Coming up on its 20th anniversary, Canada’s veteran electronic pop band Metric takes a sharp turn with its seventh album, Art of Doubt. Emily Haines, Jimmy Shaw and co. trade in their trademark atmospheric keyboards for the fuzzed-out tones of garage rock guitars. The album bursts out of the gate with buzzing riffs and driving beats of the first single, “Dark Saturday.” Metric consciously announces itself with one of the biggest, loudest and most guitar-driven songs on the record. The pace stays up for “Love You Back,” a bass and percussion jam with a healthy groove.

Art of Doubt
Metric
Sept. 21

“I’ve been held in place with wire and lace and been waltzed around the drain,” Emily Haines sings.

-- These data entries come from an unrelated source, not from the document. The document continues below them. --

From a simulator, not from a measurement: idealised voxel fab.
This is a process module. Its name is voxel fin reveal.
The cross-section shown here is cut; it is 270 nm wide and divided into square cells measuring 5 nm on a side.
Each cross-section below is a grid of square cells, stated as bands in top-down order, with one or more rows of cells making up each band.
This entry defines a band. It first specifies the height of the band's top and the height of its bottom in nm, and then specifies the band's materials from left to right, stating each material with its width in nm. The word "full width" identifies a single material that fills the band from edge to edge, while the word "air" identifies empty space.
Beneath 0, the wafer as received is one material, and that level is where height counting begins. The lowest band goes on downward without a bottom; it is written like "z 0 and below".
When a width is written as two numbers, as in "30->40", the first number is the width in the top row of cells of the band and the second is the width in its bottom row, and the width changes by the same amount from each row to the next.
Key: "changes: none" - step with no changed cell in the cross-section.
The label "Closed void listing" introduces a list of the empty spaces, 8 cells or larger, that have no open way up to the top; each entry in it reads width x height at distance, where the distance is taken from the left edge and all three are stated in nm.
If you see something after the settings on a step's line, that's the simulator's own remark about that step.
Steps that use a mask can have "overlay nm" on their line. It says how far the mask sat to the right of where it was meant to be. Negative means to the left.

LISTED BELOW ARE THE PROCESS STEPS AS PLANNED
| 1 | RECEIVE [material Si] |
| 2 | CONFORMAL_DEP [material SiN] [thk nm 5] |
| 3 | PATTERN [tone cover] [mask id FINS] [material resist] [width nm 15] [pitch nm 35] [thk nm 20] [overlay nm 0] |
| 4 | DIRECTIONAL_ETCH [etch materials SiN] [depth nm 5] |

Haines’ vocals remain at the forefront on Art of Doubt, displaying her dark and witty lyricism, as well as her impressive vocal range, throughout the course of the album. Her strong and crystal clear delivery never washes away in reverb or layering. While the band may have turned up the guitars, their penchant for upbeat danceable groves still shines, as showcased on “Die Happy.” The dystopian song plays off a bright synth before breaking down to a heavy and dramatic bridge.

The band looked to flip the script for Art of Doubt by allowing guitarist Jimmy Shaw to turn over his duties as co-producer to Justin Meldal-Johnson (Nine Inch Nails, Beck). Meldal-Johnson’s adept sound design brings a clear reinvigoration to Metric’s sound much in the way he helped Paramore find its sound. The album features some meaty material, with five of the albums 12 tracks clocking in at over five minutes. “Now or Never” juxtaposes deep rolling synths with a lush distorted guitar attack. The album’s title track stands out in this regard, pushing the band to its outer limits with a mix of quick percussion and an atmospheric vocal. Haines quickly builds into a double-time jam with the band firing all cylinders and Haines practically screaming, “I don’t believe what they say!”

Haines continues to make keen observations about culture and society. Her lyrics on this Metric record paint a bleak portrait that matches the intensity of the band’s performance. “We reach for the things we analyze, but the rings are just for show,” Haines sings on the straightforward dance-rocker “Dress to Suppress.”

“Risk” sounds like classic Metric, with a healthy dose of U2-influenced atmospherics. The band slows the pace for “Seven Rules” and the reverb-layered synth soundscape of ballad “Anticipate” before closing with “No Lights On the Horizon,” driven by a percussive loop and piano.

Metric isn’t necessarily reinventing the wheel on Art of Doubt, but it’s clear the band has reignited its creative drive to surprise and challenge fans. Art of Doubt showcases what Metric does best, while also pushing its sound in a different direction.